The charming El Albergue hotel, next to the train station in the historic town of Ollantaytambo in the Sacred Valley, has established its own organic farm, where an assortment of vegetables, potatoes (a food indigenous to Peru), corn, and quinoa are grown without chemical fertilizers or pesticides. The farm is situated in the midst of Inca terracing, with views of snow-capped Mount Veronica and the Ollantaytambo ruins. Marisol can organize a tour that includes a hands-on lesson in making uchucuta sauce using a grinding stone; or a pachamanca, a traditional meal of locally and organically sourced meats, potatoes, and vegetables cooked underground with wood-fired stones.

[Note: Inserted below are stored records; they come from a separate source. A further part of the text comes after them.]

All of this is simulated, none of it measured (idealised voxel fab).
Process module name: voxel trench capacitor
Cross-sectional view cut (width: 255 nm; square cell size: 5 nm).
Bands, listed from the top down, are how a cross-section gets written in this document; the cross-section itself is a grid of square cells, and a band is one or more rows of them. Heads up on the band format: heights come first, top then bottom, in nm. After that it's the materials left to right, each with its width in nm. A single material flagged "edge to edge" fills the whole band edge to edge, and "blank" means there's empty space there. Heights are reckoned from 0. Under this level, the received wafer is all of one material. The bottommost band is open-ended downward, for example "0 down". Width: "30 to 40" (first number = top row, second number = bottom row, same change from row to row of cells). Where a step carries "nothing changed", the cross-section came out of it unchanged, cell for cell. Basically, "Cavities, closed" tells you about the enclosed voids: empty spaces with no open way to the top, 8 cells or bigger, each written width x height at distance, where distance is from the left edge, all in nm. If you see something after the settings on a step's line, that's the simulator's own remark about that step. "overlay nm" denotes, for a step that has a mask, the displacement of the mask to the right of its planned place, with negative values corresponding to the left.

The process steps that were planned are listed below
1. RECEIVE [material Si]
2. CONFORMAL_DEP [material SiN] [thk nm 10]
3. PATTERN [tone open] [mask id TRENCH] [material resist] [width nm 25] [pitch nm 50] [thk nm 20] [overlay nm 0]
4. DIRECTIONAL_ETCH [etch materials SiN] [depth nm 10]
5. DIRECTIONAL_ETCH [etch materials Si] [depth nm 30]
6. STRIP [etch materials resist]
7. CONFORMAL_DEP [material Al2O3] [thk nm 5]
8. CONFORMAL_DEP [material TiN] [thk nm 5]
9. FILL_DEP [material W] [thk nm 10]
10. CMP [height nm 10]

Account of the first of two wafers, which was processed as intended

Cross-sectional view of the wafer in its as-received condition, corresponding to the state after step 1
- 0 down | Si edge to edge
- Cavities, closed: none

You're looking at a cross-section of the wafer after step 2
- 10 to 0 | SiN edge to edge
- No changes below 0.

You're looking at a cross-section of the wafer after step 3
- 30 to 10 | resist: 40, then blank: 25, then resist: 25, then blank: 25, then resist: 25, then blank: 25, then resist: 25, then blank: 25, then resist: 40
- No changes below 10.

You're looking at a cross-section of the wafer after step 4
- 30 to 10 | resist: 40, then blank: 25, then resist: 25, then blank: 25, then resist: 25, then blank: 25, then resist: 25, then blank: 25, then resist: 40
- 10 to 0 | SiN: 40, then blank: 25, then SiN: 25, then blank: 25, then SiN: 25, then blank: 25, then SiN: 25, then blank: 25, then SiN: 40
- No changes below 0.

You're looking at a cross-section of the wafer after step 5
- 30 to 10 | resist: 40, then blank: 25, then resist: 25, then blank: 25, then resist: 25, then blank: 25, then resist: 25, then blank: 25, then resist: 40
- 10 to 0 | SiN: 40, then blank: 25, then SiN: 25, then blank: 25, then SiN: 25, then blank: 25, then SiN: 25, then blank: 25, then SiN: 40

Northern Peru has its own beauty and, not surprisingly, its own cuisine. Here you’ll find golden sand beaches in Mancora, majestic peaks, pre-Inca ruins, waterfalls nestled in the cloud forest of Chachapoyas—and a respite from the crowds at the more popular southern destinations. Duck with green rice is a norteño specialty; try it at Fiesta Chiclayo Gourmet in Chiclayo, along Peru’s Moche Route.
The journey
South America’s first sleeper train, the Belmond Andean Explorer, connects Cusco, Lake Titicaca, and Arequipa in unquestionable style and comfort. This luxurious voyage passes through sweeping landscapes otherwise unreachable in Peru’s southern highlands. Hop off early in the Colca Canyon to spot the famous condors and relax in natural hot-spring baths before visiting the city of Arequipa, built with white volcanic stone. The must-try dish in Arequipa is rocto relleno: a spicy pepper stuffed with seasoned beef and tomato sauce, topped with queso fresco, and served with a hearty portion of sliced potatoes.
The detour
The Cerveceria del Valle brewery in the Sacred Valley, on the way to Machu Picchu. Peru’s craft-beer scene has exploded over the past few years. Cerveceria produces delicious IPAs, porters, pale ales, and other brews found in bars in the valley and in Cusco; Marisol can organize a guided tour with the owner.
Best culinary experiences
A sampling food tour of Lima. In this epicenter of gastronomy, you’ll find an array of colorful dishes inspired by the country’s dramatically diverse geography, rich ethnic makeup, and long culinary history. Step inside local markets, traditional bodegas, and artisan eateries that produce some of Peru’s best edible creations. In Cusco, stops include food stalls selling tamales, and the more adventurous can try guinea pig and anticuchos (beef-heart skewers).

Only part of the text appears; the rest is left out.